Ford plans to reveal its first long-range battery-electric vehicle, a “Mustang-inspired” SUV, at the Los Angeles Auto Show next month, but it’s been tight-lipped about details.
One of its partners was a little more loose-lipped, however. In a press release announcing a new alliance with the Detroit automaker, charging company Electrify America offered up some significant information covering range and other details.
Among other things, it appears, there will be more than one battery pack available for the new battery-SUV, including an “extended” range version that can deliver more than 300 miles. It also appears that the new crossover will be available with both rear- and all-wheel-drive options.
The SUV, the Electrify American news release said, “has a targeted range of 300 miles with an extended battery and rear-wheel-drive (and will be available) in late 2020.”
Whether that information was originally meant to be included in Ford’s own announcement is uncertain, but it was not included and, once word began to spread, EA deleted that from its own news release.
“Ford will be releasing it’s all-new, Mustang-inspired electric SUV, that has a targeted EPA-estimated range of 300 miles with an extended battery and real-wheel-drive, in late 2020. The vehicle’s 150kW charging ability will allow very quick charging speeds on Electrify America’s 150 to 350 kW network. Ford estimates that it’s all-new, all-electric Mustang-inspired SUV will be capable to charge up to 47 miles in 10 minutes using Electrify America’s DC fast chargers, providing peace of mind for customers to be able to charge in minutes, not hours,” reads an excerpt from the charging company’s original news release.
The fact that Ford was aiming for something north of 300 miles is not a surprise. A company official earlier this year had hinted at a number as high as 315 miles per charge during an industry conference, noted Anton Wahlman, an analyst specializing in the electric vehicle market.
But this marks the first time that it has been revealed Ford will pick up a page from the Tesla playbook, offering both a standard battery pack and, at the least, an extended-range option, as well. We’ll likely have to wait until the L.A. unveiling to hear what the base version of the electric ute will offer.
The reference to a rear-drive model getting the maximum range suggests that Ford really did have the Mustang as inspiration for the new crossover. But there is little doubt that the battery-SUV also will be available in all-wheel-drive configuration, almost certainly with twin electric motors, one on each axle.
Among the questions this raises is whether the single motor on an RWD model would be larger than either of the twin motors on the AWD package.
The slip-up came as part of a broader announcement by Ford that it is partnering with both Electrify America – which is funded by $2 billion from the Volkswagen diesel emissions settlement – and Shell-owned Greenlots. Together, they will make available 12,000 charging stations across the U.S. and Canada, Ford claiming that is the largest public charging network in North America, with more than twice as many locations as found in the Tesla Supercharger network.

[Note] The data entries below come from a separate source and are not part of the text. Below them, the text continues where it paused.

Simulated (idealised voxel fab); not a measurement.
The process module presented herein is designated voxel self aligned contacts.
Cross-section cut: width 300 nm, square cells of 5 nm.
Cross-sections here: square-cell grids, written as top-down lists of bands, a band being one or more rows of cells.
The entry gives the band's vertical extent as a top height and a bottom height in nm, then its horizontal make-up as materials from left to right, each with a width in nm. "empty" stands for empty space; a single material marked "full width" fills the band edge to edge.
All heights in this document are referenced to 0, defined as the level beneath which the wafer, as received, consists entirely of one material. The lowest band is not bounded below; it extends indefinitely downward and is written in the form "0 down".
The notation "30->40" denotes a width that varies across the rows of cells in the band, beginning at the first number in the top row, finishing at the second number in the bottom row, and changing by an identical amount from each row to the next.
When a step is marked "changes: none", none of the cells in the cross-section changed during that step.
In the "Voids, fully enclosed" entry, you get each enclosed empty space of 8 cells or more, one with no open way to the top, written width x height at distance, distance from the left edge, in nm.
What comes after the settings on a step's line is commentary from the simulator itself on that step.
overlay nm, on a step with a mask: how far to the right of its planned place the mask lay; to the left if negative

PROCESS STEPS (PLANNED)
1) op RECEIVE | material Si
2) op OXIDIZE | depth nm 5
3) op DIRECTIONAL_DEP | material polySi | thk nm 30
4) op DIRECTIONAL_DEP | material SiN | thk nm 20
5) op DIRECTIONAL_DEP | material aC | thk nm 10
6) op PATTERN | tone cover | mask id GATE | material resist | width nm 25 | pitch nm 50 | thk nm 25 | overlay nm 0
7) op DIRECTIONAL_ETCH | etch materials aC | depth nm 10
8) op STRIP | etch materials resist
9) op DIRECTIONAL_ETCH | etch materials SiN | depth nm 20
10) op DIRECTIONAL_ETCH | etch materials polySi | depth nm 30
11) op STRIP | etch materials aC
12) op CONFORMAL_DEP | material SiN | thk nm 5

There are plenty of other questions yet to be answered about the new Ford SUV, including its name. It was originally teased at the 2018 North American International Auto Show using “Mach One.” There is some speculation it could be dubbed “Mach E” when it goes into production.
As for performance, with the Ford entry soon to be challenged by the upcoming Tesla Model Y, it will need to be quick to be taken seriously, something that is expected to mean a 0-60 sprint in the low to mid-3 second range.
When it comes to pricing, it likely also will target the Model Y, so that base version could come in somewhere in the very low $40,000 range, though the long-range, high-performance package would run somewhere up into $60,000 territory.
We expect to have more from Los Angeles – unless there’s another slip-up before then.